Mesoamerican Culture, History, and Religion

A Brief Survey Of Historical Aztec Autosacrifice

Today I’m going to give a quick overview of the types of autosacrifice performed by the Aztecs during the days of the Empire in order shed some additional light on this very important religious practice.

Traditionally, the Aztecs would collect blood from their ears, lower legs (calf, shin, or just above the ankle), lip, tongue, or penis. The tools and methods used would vary depending on the worshipper’s preferences, the ritual context, and in at least some cases, the instruction of a priest.  The Florentine Codex records the rite of confession to Tlazolteotl, and according to Sahagun, the confessor priest would prescribe required penances to atone for the disclosed sins — these penances often included various forms of bloodletting.

The most common methods of getting the blood were by pricking the flesh with a sharp instrument. Maguey (agave) spines are the tool most frequently mentioned in the historical texts, though slivers of obsidian and special perforators made from a spike-shaped piece of sharpened bone were also used. (Incidentally, Quetzalcoatl, the First Priest, is often shown in the codices holding a bone perforator or two.) From what I’ve read, it seems that maguey spines were particularly associated with piercing the ears and the legs, probably because their large size would be sufficient to draw blood from the legs. The individual would pierce himself or herself in the chosen location, and once the thorns were sufficiently bloodied, would carefully arrange them on a bed of cut fir boughs, or stick them into a ball of dried grass.

Alternatively, the Aztecs would nick their earlobes with an obsidian knife, and the blood would be allowed to drip on the ground, be sprinkled into a fire, or flicked towards the sun, symbolically giving the life-energy to Tonatiuh.

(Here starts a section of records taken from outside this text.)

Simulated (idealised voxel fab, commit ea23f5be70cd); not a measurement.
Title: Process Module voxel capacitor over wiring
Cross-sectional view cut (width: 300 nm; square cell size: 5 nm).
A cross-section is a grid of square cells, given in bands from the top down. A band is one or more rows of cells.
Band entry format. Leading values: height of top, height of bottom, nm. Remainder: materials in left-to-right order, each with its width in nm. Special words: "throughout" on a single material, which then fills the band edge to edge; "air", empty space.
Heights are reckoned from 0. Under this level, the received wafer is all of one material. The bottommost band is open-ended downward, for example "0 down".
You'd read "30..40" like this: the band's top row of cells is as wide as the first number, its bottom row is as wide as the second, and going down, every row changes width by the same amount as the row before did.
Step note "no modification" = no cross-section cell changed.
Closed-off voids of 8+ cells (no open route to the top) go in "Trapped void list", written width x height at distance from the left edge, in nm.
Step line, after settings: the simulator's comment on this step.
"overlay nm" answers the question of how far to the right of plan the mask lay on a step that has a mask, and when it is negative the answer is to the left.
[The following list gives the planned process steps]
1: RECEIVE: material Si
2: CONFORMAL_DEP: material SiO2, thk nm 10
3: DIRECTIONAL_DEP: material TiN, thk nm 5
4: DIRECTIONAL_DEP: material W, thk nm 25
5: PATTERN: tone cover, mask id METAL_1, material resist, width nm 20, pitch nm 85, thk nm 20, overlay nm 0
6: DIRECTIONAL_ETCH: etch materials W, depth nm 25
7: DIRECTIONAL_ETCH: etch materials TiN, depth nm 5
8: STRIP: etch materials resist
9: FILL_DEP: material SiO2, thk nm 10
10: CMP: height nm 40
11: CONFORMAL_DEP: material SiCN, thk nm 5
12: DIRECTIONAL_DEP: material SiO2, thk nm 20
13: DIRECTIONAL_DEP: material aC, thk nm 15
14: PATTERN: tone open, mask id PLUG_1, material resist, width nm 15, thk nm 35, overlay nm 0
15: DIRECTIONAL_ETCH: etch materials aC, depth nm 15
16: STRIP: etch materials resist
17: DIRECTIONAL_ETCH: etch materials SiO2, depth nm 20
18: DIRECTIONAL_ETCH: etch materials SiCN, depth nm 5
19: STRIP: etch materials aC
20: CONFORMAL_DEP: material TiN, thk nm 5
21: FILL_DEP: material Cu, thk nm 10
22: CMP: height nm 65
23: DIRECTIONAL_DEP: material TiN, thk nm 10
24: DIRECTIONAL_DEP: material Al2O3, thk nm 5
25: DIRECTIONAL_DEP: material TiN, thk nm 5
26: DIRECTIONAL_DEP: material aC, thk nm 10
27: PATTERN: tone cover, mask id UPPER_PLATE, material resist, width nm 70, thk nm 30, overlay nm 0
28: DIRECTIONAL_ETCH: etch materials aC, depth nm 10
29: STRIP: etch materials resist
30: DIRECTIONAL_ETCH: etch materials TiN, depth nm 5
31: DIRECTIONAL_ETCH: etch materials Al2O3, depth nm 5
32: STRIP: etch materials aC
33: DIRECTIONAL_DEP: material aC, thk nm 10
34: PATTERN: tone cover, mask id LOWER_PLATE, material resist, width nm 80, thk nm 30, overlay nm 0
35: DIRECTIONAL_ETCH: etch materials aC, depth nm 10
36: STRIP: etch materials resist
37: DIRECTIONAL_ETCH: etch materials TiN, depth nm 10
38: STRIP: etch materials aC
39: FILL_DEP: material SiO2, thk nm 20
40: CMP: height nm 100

Finally, there was a final type of personal blood offering, that of passing straws or cords through the body. This rather severe form of autosacrifice was a multi-step process. The person would first select a place to pierce. In the texts I’ve read, the tongue seems to be the most common choice for this kind, though the ears, legs, and possibly penis were used as well. (I haven’t the slightest idea of how that last one worked, it’s definitely not something the Spanish friars would’ve recorded the details of!) Then they would poke a hole with a sharp sliver of obsidian, and pull a number of straws or thin cords through the hole. This sacrifice was typically done in a temple or at the side of the road. Wherever it was done, the bloodied straws were left behind as offerings. Interestingly, this practice was apparently only done on days that had a proper sign according to the ritual calendar (tonalpohualli), but I’ve never come across what daysigns those were. Finally, this practice of drawing straws is usually listed as a priestly activity, not something done by ordinary people, though occasionally the nobility appear to have done it as well. Priests who did this often were obvious, as their tongues would be extremely scarred, damaged to the point where they were said to have had difficulty in speaking.

Quetzalcoatl Holding Bone Perforators, Codex Borgia

7 responses

  1. xuchilpaba

    Awesome. Somewhere theres a picture of the Mayans (not Aztecs :-S ) that have those wires through their penieses.

    Priests had scarred tongues? Cool. You learn something new everyday. 🙂

    April 21, 2008 at 3:55 PM

  2. cehualli

    I’ve read descriptions of that particular Mayan ritual, but I’ve never seen a pic. Is it a carving, or in one of the codices? Either way, OUCH!!!

    Yeah, apparently some of the priests would do the straws through the tongue offering enough times to scar it up. I’ve seen that one mentioned in several places, including an extract from one of the Inquisition trials involving a Mixtec noble in the book on the Mixtecs of colonial-era Oaxaca that Shock pointed me to over on B&R a month or so back. (Good book, too.)

    April 23, 2008 at 5:29 AM

  3. Xuchilpaba

    I think this is the reason my gods respond positively & encouraged me to get a tongue person. I noticed that they like peircings. i would love to see your blog.
    Fuck, wordpress keeps signing me out!

    April 24, 2008 at 11:47 AM

  4. Xuchilpaba

    And I meant *tongue peircing there

    and that I would love it if you blogged about some of the piercings the Aztwcs had. I have a really neat eagle lip piercing piece picture, but I think its Mixtec.

    April 24, 2008 at 11:48 AM

  5. Weird stuff like is is proof that the Q god is bizarre, and should be abandoned.

    February 2, 2009 at 12:07 AM

  6. cehualli

    One could say the same thing about the gods and practices of every religion, Marianne, if one chooses to judge based on specific practices one doesn’t like or understand. I could blow my entire allotment of space on WordPress if I felt the need to write a catalogue of “weird stuff” in just the current major world religions alone. But I won’t, because that’s not what this blog is about.

    Instead, I invite you to study these practices and the theology underpinning them to understand them better. They’re not so strange then, nor are they without value. Granted, not everything is right for today, but it’s a different time and place, so that’s a no-brainer.


    February 2, 2009 at 2:34 AM

  7. Jessica

    Interesting, I have been doing this for years and here it is on the web. I was taught about it as a follower of aleister Crowley.